Misguided attack on California
Few documents have ever been more misleading than a 116-page U.S. Chamber of Commerce report this spring on how state employment laws affect job growth, a study that can be read as a direct attack on California and its employment laws.
One example: The U.S. Chamber ranks Mississippi high in its "good" category, while listing California dead last when it comes to the way state laws affect both hiring by private businesses and the creation of new businesses.
And yet, only 139 new businesses opened in Mississippi in 2009 (the most recent year the Chamber could study, compared with 10,087 in California. This state contains a little over 12 percent of the national population, but 19.5 percent of all new businesses opened here, compared with Mississippi's .00026 percent.
The California number, thus, far exceeds the state's proportion of the national population, so some business people must believe things are not so bad here.
Why compare California and Mississippi? Because the chamber chose Mississippi's Republican Gov. Haley Barbour to present its report and because that report ranks California at the bottom in many categories, while laughably putting Mississippi near the top.
It's not surprising that Barbour, a jovial former national chairman of the GOP and likely 2012 presidential candidate, immediately seized on the report to defend the fact that Mississippi has no labor laws going beyond the most basic federal requirements, including no minimum wage above the federal level of $7.25 a hour. California's has been $8 a hour since 2008.
Mississippi, meanwhile, has the lowest per-capita income in America, the lowest life-expectancy and ranks last in the category of child welfare, according to the Annie E. Casey Foundation.
In fact, some people are reading the chamber report as a kind of reverse guide to how well-off citizens are in other states.
The lower the ranking in the chamber's employment-encouragement index, generally speaking, the higher the standard of living.
While more than 25 percent of Mississippians live below the federal poverty line, the figure in California is barely 15 percent, despite having by far the nation's highest number of poorly paid illegal immigrants. This suggests that many of the jobs that keep Mississippi's unemployment rate at about 9.7 percent (compared with 12.2 percent here) are extremely low-paid.
But there is little evidence for the claim that low minimum wages equal high employment. Washington state has America's highest minimum hourly wage, at $8.55 an hour, while Mississippi's is $1.30 lower.

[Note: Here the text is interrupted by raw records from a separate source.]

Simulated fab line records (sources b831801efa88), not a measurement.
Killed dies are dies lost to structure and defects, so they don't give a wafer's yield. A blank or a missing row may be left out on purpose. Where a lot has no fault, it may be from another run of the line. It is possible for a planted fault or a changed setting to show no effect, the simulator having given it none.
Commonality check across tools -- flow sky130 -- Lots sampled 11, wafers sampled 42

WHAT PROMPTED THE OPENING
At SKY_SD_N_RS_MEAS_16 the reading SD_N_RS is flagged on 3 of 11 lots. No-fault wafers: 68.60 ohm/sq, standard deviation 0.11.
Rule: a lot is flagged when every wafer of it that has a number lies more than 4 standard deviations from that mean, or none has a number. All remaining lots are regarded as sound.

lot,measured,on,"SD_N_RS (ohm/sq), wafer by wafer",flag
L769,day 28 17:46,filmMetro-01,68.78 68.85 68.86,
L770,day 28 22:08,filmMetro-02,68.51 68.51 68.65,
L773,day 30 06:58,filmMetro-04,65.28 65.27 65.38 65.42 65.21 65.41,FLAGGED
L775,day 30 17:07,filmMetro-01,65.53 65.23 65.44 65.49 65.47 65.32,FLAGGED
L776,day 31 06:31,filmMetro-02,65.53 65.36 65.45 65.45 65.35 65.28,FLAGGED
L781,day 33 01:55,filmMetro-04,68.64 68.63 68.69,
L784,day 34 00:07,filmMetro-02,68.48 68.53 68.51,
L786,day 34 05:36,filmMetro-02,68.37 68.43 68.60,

Yet Mississippi's unemployment rate hovers around half a percent higher than Washington's.
There are plenty of economists critical of the chamber study, saying many policies it claims are bad for job creation have little or no relation to creating jobs. One example could be laws like the California measure that requires employees be given breaks for meals and rest.
All this means anyone who takes this report to heart makes a big mistake.